Downside risks for Canadian economy: PIMCO

One major tailwind is fading, and there are four reasons why other forces may not be able to pick up the slack

Downside risks for Canadian economy: PIMCO

Since the 2008 financial crisis, Canadian growth has largely dependent on consumer debt, with consumption and investments in residential housing acting being the main buoyant forces for the economy. But according to a new commentary, that dynamic is set to fade.

“[A]n elevated share of growth built on consumer debt and housing is ultimately unsustainable,” said portfolio managers from PIMCO Canada in a recent note. And while the Bank of Canada (BoC) is forecasting a rotation to growth fuelled by business investment and exports, the commentators from the firm are less optimistic.

Focusing on vulnerability in housing markets, they pointed to overheating in Vancouver and Canada as main points of concern. That, combined with federal rules to tighten mortgage credit and policy hike-driven increases in some mortgage rates, already slowed the country’s housing markets in 2018. “[A]lthough the path of house prices in 2019 is unclear, we think the risk is weighted to the downside,” they said.

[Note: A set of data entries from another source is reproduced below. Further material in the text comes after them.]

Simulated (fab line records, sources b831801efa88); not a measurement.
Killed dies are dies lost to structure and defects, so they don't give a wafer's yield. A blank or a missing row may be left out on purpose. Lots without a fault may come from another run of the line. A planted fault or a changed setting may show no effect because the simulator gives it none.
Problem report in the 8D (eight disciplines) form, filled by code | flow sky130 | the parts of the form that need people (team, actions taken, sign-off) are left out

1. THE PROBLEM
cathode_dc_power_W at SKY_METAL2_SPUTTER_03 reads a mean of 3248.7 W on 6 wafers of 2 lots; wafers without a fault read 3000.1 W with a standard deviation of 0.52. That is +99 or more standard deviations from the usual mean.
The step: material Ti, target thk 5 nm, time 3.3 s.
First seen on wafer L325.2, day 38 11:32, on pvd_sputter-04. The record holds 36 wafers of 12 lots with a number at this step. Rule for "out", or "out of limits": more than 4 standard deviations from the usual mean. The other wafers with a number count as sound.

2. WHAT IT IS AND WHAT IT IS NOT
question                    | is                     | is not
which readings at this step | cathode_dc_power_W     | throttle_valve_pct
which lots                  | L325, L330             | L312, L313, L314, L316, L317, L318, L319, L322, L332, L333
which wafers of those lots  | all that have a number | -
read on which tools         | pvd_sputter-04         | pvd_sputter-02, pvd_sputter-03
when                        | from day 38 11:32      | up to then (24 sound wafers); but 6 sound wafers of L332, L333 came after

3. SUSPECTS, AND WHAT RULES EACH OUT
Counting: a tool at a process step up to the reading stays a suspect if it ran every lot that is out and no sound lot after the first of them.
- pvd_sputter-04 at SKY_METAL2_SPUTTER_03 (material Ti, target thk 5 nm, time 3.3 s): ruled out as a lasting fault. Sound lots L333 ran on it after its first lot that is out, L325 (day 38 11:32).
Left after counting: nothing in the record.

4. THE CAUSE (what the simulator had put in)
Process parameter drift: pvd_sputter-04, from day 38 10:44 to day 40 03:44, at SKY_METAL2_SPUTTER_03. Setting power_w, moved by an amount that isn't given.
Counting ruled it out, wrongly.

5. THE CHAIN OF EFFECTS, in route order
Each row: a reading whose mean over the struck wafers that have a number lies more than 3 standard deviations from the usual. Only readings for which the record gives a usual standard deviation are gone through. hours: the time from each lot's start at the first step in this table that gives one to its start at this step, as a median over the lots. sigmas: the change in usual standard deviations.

The cooling housing markets, they expect, would result in less consumption because of a reverse wealth effect. The most indebted consumers are likely to tighten their belts as they get squeezed by higher rates; meanwhile, wage growth has been falling over the past six months or so, which the BoC acknowledged in its downward-revised forecast for consumption growth this year.

Turning to business investment, the PIMCO Canada managers pointed to the BoC’s estimates of a 0.5% decrease in real GDP growth resulting from lower oil prices. The central bank noted some positive signals in its recent Business Outlook Survey, but given persistently lackluster business investment around the world since the end of the financial crisis, the managers took the view that 2019 will be a year of continued “serial disappointments.”

Finally, they called into question the robust export forecast underlying the BoC’s 2019 real GDP estimate. “While the new NAFTA (aka USMCA) has been agreed by political leaders, it faces challenges passing the U.S. Congress, with the potential for more drama in the U.S. before it becomes law,” they said. Trade talks between the US and China, they added, have massive implications for global trade, asset prices, and business/consumer confidence. Those factors, they said, suggest choppy seas ahead for Canada on the trade front.

They acknowledged that strong employment growth and fiscal stimulus from the election-year federal budget could provide meaningful upside risks. But taking all of their research into account, the managers predicted that the headwinds to the economy would necessitate a neutral rate of 2%-3%, with a bias to the lower end of the range. The BoC’s current estimate is slightly higher at 2.5%-3.5%, but that’s due for an update in April’s Monetary Policy Report.

“We will pay very close attention in April to see if the BoC changes its neutral rate estimate and the rationale behind the decision,” they said. “Often the devil is in the details when it comes to bond investing.”